It is further averred "that the highest market value of said property described in the foregoing agreement was, upon the twenty-eighth day of July, 1888, and has been ever since, and still is, the sum of nine thousand dollars, and no more; that by virtue of defendant's failure to keep and perform the terms and conditions of said contract, and by virtue of his breach thereof, as hereinabove set forth, this plaintiff has suffered damage in the sum of three thousand five hundred dollars."
The prayer of the complaint is for judgment for "three thousand five hundred dollars, and for costs of suit, and for such other and further relief as to this honorable court may seem meet and proper."
The attachment was founded on this complaint.
The respondent defends the action of the court below in dissolving the attachment on two grounds: 1. That the complaint did not state a cause of action; 2. That the suit was to recover unliquidated damages, and for that reason no attachment could properly issue.

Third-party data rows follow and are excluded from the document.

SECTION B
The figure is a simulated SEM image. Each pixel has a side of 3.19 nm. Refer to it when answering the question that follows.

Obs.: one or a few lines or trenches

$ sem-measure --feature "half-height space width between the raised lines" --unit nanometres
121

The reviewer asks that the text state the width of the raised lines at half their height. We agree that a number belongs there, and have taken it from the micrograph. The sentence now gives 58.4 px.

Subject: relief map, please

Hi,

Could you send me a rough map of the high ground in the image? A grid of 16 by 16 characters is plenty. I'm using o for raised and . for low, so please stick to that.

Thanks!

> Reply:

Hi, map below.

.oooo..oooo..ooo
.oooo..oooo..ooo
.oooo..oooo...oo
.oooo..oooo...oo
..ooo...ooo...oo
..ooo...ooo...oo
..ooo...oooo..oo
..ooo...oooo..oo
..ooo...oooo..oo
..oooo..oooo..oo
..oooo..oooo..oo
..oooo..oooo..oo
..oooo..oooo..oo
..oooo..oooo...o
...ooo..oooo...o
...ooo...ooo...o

The objection to the complaint is, that "there is no sufficient allegation of a breach of contract; that the contract was to sell as the agent of the plaintiff, and pay over the proceeds of the sale; not to pay three thousand five hundred dollars damages, or any sum, in case of failure to sell"; and that "plaintiff attempts to treat defendant as a purchaser, tenders a deed, and demands twelve thousand five hundred dollars, and alleges damages upon that theory." We give these objections in the language of counsel, for the reason that we do not understand what is meant sufficiently to attempt to state their point.
The complaint is one for damages for the breach of a contract, and is sufficient. The contract sued on was not one of agency for the sale of real estate, simply. The defendant positively bound himself to realize to the plaintiff, out of the property, within one year, the sum of twelve thousand five hundred dollars. We see no reason why he should not be held liable in damages for a breach of such a contract as well as any other. (Janin v. Browne , 59 Cal. 37, 44.)
As to the other point, the proper measure of damages is the difference between the actual value of the land at the end of the year and the amount the defendant bound himself to realize from it to the plaintiff. Therefore the simple question is, whether an attachment properly issued upon a complaint which upon its face showed precisely what the damages were, the affidavit in attachment showing that the defendant was indebted to the plaintiff in the sum of three thousand five hundred dollars, upon an express contract for the direct payment of the money. There is no uncertainty appearing on the face of the proceedings as to the amount actually due. At the trial the only thing necessary to fix and determine the amount is to prove the value of the land. The amount agreed to be realized and paid over to the plaintiff is fixed by the contract.
Our code does not require that the amount due on the contract shall appear from the contract itself ( Code Civ. Proc., sec. 537), but that the amount of the indebtedness shall be shown by affidavit. ( Code Civ. Proc., sec. 538.)
Attachment may issue in an action for damages for the breach of a contract. (Donnelly v. Strueven , 63 Cal. 182.) And this, where proof is necessary at the trial to show the amount of damages. (Drake on Attachment, secs. 13-23.) But there must exist a basis upon which the damages can be determined by proof. Thus it is said "where the contract sued upon furnished a standard by which the amount due could be so clearly ascertained as to enable the plaintiff to aver it in his affidavit, or the jury by their verdict to find it, an attachment might issue." (Drake on Attachment, sec. 15; Wilson v. Wilson, 8 Gill, 192; 50 Am. Dec. 685. To the same effect see Wade on Attachment, sec. 11 et seq. New Haven Sawmill Co. v. Fowler , 28 Conn. 103; Lawton v. Reil, 51 Barb. 30; Lawton v. Reil, 34 How. Pr. 465; Ferner v. Collins, 1 Martin, N. S., 369; Cross v. Richardson, 7 Mart. (La.) 166.)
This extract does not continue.